Hinge dating app made under $1 million in 2017. It’s projected to rake in $400 million this year: ‘We’re setting up a date every 2 seconds’

Courtesy of Hinge

Helping people find love can be a financially lucrative business.

Hinge, the dating app that’s “designed to be deleted,” has seen a sizable revenue jump in the last six years.

In 2017, the company raked in less than $1 million, according to CEO Justin McLeod. Fast forward to 2023. The company expects to hit “well over $400 million,” McLeod tells Fortune Executive Exchange. “We're setting up a date every two seconds now. And we're the number three dating app globally.”

The CEO attributes the company’s growth to word-of-mouth marketing and a focus on authenticity. While there wasn’t some “grand, catalytic moment” that changed the company’s fortune, McLeod says, the company has invested in enhancing its technology, creating an overall better product. “On the old hinge [pre-2017], you'd have to send 1000 likes in order to get to a date. And on the new hinge. It was like 50. So we're 20 times more effective.”

That’s of particular importance, McLeod says, because it not only refutes a widespread theory that Hinge gatekeeps top matches for members on its free tier—and gives each user a so-called “attractiveness score”—but is the lifeblood of its expansion efforts and advertising strategy.

“When we help people get on more dates, we grow faster, and people tell their friends more,” says McLeod. “If we were to trade that off by limiting your experience [or] by getting you to just pay more money, that wouldn't be good for our overall long-term trajectory.”

Like most tech CEOs, he sees AI becoming an increasingly disruptive yet positive force for the company—one that makes dating more efficient.

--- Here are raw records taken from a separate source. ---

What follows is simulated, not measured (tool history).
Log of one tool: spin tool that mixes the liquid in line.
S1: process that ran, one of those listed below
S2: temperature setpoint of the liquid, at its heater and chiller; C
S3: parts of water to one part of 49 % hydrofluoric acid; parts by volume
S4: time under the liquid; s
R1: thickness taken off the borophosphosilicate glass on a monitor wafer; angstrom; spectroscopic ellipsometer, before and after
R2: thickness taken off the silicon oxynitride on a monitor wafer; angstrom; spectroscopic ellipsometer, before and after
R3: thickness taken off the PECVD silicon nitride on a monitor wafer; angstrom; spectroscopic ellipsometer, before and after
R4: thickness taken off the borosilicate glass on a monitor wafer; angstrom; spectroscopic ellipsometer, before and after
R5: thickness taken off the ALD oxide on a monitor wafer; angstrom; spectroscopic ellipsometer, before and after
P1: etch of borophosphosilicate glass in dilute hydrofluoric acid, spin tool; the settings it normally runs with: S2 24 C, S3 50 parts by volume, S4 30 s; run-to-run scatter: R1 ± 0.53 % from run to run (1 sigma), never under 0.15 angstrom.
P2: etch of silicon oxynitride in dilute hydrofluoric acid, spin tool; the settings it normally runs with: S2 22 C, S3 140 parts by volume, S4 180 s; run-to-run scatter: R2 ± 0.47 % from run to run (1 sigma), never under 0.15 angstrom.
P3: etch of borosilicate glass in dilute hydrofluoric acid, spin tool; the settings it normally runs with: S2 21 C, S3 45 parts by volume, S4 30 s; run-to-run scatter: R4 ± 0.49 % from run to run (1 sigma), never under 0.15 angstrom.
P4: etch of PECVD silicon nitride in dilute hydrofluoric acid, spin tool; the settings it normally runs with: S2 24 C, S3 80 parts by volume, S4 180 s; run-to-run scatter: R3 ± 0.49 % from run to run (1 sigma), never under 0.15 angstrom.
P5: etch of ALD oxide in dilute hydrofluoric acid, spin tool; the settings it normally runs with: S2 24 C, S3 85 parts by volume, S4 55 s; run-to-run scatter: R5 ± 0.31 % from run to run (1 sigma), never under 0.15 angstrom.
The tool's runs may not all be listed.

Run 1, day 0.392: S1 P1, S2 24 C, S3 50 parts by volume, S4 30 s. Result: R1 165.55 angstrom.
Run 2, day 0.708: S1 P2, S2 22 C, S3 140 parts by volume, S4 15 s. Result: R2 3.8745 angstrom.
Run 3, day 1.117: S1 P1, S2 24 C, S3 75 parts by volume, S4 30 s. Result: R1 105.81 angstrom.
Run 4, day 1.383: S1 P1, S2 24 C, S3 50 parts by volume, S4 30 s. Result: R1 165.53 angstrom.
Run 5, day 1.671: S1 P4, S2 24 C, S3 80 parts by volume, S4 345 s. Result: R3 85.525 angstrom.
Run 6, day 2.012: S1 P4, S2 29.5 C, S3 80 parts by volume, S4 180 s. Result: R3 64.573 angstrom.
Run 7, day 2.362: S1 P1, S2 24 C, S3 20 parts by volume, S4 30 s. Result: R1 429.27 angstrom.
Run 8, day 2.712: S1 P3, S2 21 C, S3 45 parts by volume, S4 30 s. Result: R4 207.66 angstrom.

“It unlocks a lot of opportunity, both in terms of effectiveness and becoming that matchmaker that can really deeply understand you and other people and make much more curated, targeted matches,” McLeod says. “As cold as the word efficient is when it comes to dating, ultimately, we're trying to get you to have to do less work and go through fewer people to find your person and move off [the app] faster.”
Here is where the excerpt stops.